In a move eerily reminiscent of a 2002 scripted Brian Burke performance, the usually cool and confident Gillis appeared anything but, attempting to draw attention to what some are calling an anti-Canuck conspiracy.

More than anything though, this move reaks of a now desperate general manager making one final gesture to improve his team’s chances in a deciding game.

Similar to 2002, when the Canucks had squandered a mid-game lead in game 3 after snatching an early 2-0 series lead on the first seeded and eventual Cup champion Red Wings, this version of the Canucks has now found themselves on the brink of the biggest choke job in league history.

And while we don’t subscribe to the conspiracy theory that many do, one would have to be incredibly naive to think that there is not, at the very least, an institutional bias against teams like Vancouver when up against teams like Chicago.

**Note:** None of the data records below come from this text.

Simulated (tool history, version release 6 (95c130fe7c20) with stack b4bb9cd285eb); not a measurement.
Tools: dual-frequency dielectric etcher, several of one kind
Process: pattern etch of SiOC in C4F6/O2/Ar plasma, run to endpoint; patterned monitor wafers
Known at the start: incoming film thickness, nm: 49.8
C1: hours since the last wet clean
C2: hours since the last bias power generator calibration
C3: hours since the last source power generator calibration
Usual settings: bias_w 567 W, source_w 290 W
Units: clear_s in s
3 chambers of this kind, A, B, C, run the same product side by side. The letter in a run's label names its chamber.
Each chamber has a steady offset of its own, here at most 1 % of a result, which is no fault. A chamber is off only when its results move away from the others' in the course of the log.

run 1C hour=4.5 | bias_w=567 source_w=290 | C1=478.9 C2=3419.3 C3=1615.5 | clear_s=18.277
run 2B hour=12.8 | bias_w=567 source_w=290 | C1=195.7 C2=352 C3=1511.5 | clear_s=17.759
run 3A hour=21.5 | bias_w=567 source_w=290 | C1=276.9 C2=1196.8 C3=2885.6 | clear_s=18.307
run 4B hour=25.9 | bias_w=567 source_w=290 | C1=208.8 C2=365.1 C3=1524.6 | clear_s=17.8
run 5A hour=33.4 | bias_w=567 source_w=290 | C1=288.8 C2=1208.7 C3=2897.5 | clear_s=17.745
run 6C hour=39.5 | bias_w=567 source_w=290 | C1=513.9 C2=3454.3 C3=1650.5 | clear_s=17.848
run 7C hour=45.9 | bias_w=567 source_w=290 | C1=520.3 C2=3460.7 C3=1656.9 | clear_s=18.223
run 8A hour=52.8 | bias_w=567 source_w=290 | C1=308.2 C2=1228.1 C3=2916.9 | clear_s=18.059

There are certainly no interoffice emails floating around that confirm that Vancouver is to be screwed whenever possible.  But let’s never forget that this is big business.  Business is rarely about equity and justice.  It’s about compliance with corporate goals (typically a maximization of profits).

So what do we mean by institutional bias?  We mean that the cogs in the wheel know where their bread is buttered.  Not overtly, but implicitly.  Anyone who has worked in a large corporate environment knows exactly what we’re talking about.

So in that sense, there is a barrier to entry for franchises like the Canucks when it comes to winning championships.  Can it be overcome?  Certainly.  Can it be eliminated?  Likely not.  Just like the Canucks will always be burdened by the most brutal travel schedule, they may not always get the calls they think they should.

And that is the risk of Gillis’ latest move.  It may actually influence the officiating in tonight’s deciding match-up to his favour, but it may also distract his team from focusing on what they can control.  In the end, we’re sure that the methodical Gillis weighed these options and took that risk, which might give you some insight to how he really feels about this team.